GM Europe is forming a group to discuss the future of Opel's plant in Antwerp, Belgium and will give details on its restructuring plan after talks are concluded, it said on Monday.

We will naturally examine once again all options for Antwerp and see if there is still a possibility (to keep it open), General Motors Europe President Carl-Peter Forster told reporters in Ruesselsheim on Monday.

Magna and Russian partner Sberbank two weeks ago struck a deal to buy a majority stake of Opel from GM. They plan to cut about a tenth of Opel's workforce of 50,000, half of whom work in Germany, and could close the Antwerp plant that is losing production of the Astra hatchback.

Negotiations over Magna's restructuring plan for Opel will continue on Friday, two sources familiar with the matter said.

The fact that all investors (who bid for Opel including RHJ and Magna) in the end said that Antwerp could not be kept in the long term gives us cause for concern, Forster added.

GM Europe said it would form a working group to deal specifically with the issue of Antwerp as part of restructuring talks that are expected to result in 10,500 job cuts at Opel -- the bulk of which will likely affect the German plants in Bochum and Ruesselsheim.

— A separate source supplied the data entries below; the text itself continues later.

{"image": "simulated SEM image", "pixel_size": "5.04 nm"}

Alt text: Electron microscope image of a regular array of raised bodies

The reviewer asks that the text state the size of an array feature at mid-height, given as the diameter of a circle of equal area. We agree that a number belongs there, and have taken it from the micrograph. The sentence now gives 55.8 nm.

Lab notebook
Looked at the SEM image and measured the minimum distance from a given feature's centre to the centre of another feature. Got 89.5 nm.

Forster, a top candidate to become chief executive of a new Opel, rebutted a recent report in German magazine Der Spiegel that said Antwerp was more profitable than its rival site in Bochum.

If this was true it could pose a problem for Magna when it seeks regulatory approval from EU competition authorities, because it could be difficult to justify shutting down a more efficient plant while keeping a less efficient one alive.

PLANNED SIGNING

We came to a different calculation and naturally we will share this with the labour representatives, Forster said.

Bochum's workforce leader Rainer Einenkel had said on Friday the cost to manufacture a vehicle at his site was 200 euros ($293) lower per car than in Antwerp. [

An initial round of negotiations over Magna's planned restructuring began on Monday between delegates from Opel's workforce and the management of GM and Magna.

All parties have agreed that this (restructuring) plan will be discussed internally. Further information will first follow after the conclusion of the talks, GM Europe said in a statement.

Forster hopes the talks can be wrapped up as quickly as possible since a written pledge by unions to contribute significantly more than 1 billion euros in labour costs is a prerequisite for GM and Magna to sign a deal.

GM CEO Fritz Henderson had said he hopes a signing can happen as early as the beginning of October.

Magna would acquire day to day control over Opel, although it will only be spending some 250 million euros to receive a 27.5 percent stake in the carmaker.